2024-08-29
The web fun fact that domains can end in dots and canonicalization failures
Recently, my section of the Fediverse learned that the paywall of a large US-based news company could be bypassed simply by putting a '.' at the end of the website name. That is to say, you asked for 'https://newssite.com./article' instead of 'https://newssite.com/article'. People had a bit of a laugh (myself included) and also sympathized, because this is relatively obscure DNS trivia. Later, I found myself with a bit of a different view, which is that this is a failure of canonicalization in the web programming and web server environment.
(One theory for how this issue could happen is that the news company runs multiple sites from the same infrastructure and wants the paywall to only apply to some of them. Modern paywalls are relatively sophisticated programming, so I can easily imagine listing off the domains that should be affected by the paywall and missing the 'domain.' forms, perhaps because the people doing the programming simply don't know that bit of trivial.)
At the textual level, there are a lot of ways to vary host names and URLs. Hostnames are case independent, characters in URLs can be %-encoded, and so on (and I'm going to leave out structural modifications like '/./' and '/../' URL path elements or adding random query parameters). Web programming and web server environments already shield people from some of those by default; for example, if you configure a name-based virtual host, I think basically every web server will treat the name you provided as a case-independent one. Broadly we can consider this as canonicalizing the URL and other HTTP request information for you, so that you don't have to do it and thus you don't have to know all of the different variations that are possible.
It's my view that this canonicalization should also happen for host and domain names with dots at the end. Your web programming code should not have to even care about the possibility by default, any more than you probably have to care about it when configuring virtual hosts. If you really wanted to know low-level details about the request you should be able to, but the normal, easily accessible information you use for comparing and matching and so on should be canonicalized for you. This way it can be handled once by experts who know all of the crazy things that can appear in URLs, instead of repeatedly by web programmers who don't.

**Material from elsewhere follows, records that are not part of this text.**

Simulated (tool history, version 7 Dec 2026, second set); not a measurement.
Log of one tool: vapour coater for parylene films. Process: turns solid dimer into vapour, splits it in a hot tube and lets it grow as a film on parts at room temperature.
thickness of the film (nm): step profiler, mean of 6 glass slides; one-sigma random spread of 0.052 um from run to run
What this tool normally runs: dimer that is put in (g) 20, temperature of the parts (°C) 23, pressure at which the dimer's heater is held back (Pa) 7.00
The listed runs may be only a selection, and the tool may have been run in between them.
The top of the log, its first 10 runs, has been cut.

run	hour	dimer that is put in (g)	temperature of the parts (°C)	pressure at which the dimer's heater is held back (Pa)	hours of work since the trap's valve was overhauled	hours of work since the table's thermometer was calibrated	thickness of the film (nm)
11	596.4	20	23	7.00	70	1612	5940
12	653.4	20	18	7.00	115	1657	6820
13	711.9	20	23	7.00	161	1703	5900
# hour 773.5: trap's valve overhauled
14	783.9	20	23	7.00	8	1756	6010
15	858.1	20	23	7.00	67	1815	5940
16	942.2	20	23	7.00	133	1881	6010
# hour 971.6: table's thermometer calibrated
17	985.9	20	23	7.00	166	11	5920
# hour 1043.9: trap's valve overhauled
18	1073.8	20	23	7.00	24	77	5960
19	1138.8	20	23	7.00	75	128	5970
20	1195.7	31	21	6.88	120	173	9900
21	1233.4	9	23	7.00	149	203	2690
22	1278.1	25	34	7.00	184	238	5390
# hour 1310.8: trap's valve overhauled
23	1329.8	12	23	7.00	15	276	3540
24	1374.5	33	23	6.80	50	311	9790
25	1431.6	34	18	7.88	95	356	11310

(Because if we make everyone handle this themselves we already know what's going to happen; some of them won't, and then we'll get various sorts of malfunctions, bugs, and security issues.)
PS: I've probably written some web related code that gets this wrong, treating 'domain.' and 'domain' as two separate things (and so probably denying access to the 'domain.' form as an unknown host). In fact if you try this here on Wandering Thoughts, you'll get a redirection to the dotless version of the domain, but this is because I put in a general 'redirect all weird domain variations to the canonical domain' feature a long time ago.
(My personal view is that redirecting to the canonical form of the domain is a perfectly valid thing to do in this situation.)